DynamicFrames won't let you do this level of transformation, so you will need to cast it to PySpark DataFrame using .toDF()
method then, after the transformation, .fromDF()
.
Here is an example on how to parse it with PySpark DataFrame:
Creating a DataFrame as example
from pyspark.sql import DataFrame , SparkSession
spark = spark = SparkSession.builder \
.master("local") \
.appName("Parsing JSON") \
.getOrCreate()
df = spark.createDataFrame([(1 ,"John", "{'key':'lastName','value':'Smith'}")],['id','name','customJson'])
Now Parsing the JSON Column
from pyspark.sql.types import StructType, StructField, StringType
from pyspark.sql.functions import from_json
schema = StructType([StructField('key', StringType()),StructField('value', StringType())])
df = df.select(
df.id,
df.name,
from_json(df.customJson, schema).value.alias('lastName'),
df.customJson
)
Feel free to run this notebook if you like.

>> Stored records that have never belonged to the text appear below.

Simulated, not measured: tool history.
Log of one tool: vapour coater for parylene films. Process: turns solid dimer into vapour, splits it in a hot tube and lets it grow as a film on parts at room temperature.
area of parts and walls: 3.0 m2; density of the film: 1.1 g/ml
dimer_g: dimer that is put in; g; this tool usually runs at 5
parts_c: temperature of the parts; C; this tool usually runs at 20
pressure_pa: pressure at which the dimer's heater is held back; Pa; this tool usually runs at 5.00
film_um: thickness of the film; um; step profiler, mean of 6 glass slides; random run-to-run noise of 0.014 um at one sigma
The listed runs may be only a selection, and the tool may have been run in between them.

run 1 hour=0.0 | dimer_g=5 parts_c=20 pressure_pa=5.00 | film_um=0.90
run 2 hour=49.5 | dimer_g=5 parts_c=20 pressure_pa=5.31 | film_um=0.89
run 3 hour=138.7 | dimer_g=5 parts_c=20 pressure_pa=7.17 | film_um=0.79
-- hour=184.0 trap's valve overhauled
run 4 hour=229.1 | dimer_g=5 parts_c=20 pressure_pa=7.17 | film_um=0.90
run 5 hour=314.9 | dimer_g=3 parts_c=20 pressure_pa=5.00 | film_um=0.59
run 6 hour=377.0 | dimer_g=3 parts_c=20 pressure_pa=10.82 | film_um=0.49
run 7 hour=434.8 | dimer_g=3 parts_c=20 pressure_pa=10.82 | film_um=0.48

Here is some documentation:
https://spark.apache.org/docs/3.2.0/api/python/reference/api/pyspark.sql.functions.from_json.html
[EDIT]
If your Json represents an array of elements (like in the comment below), you would need to include the ArrayType
on schema, then use explode
function to flatten out the values you need.
Creating DataFrame as example
from pyspark.sql import DataFrame , SparkSession
spark = spark = SparkSession.builder \
.master("local") \
.appName("Word Count") \
.getOrCreate()
df = spark.createDataFrame([(1 ,"John", "[{'key':'lastName','value':'Smith'},{'key':'lastName','value':'Silva'}]")],['id','name','customJson'])
Parsing Json representing array of elements
from pyspark.sql.types import StructType, StructField, StringType, ArrayType
from pyspark.sql.functions import from_json, explode
schema = ArrayType(StructType([StructField('key', StringType()),StructField('value', StringType())]))
df = df.select(
df.id,
df.name,
explode(
from_json(df.customJson, schema)
).alias('parsedJson'),
df.customJson
)
df.select(
df.id,
df.name,
df.parsedJson.value.alias("lastName"),
).toPandas().to_markdown()
# to_markdown properly formats the DataFrame as markdown to print below as table
|
id |
name |
lastName |
0 |
1 |
John |
Smith |
1 |
1 |
John |
Silva |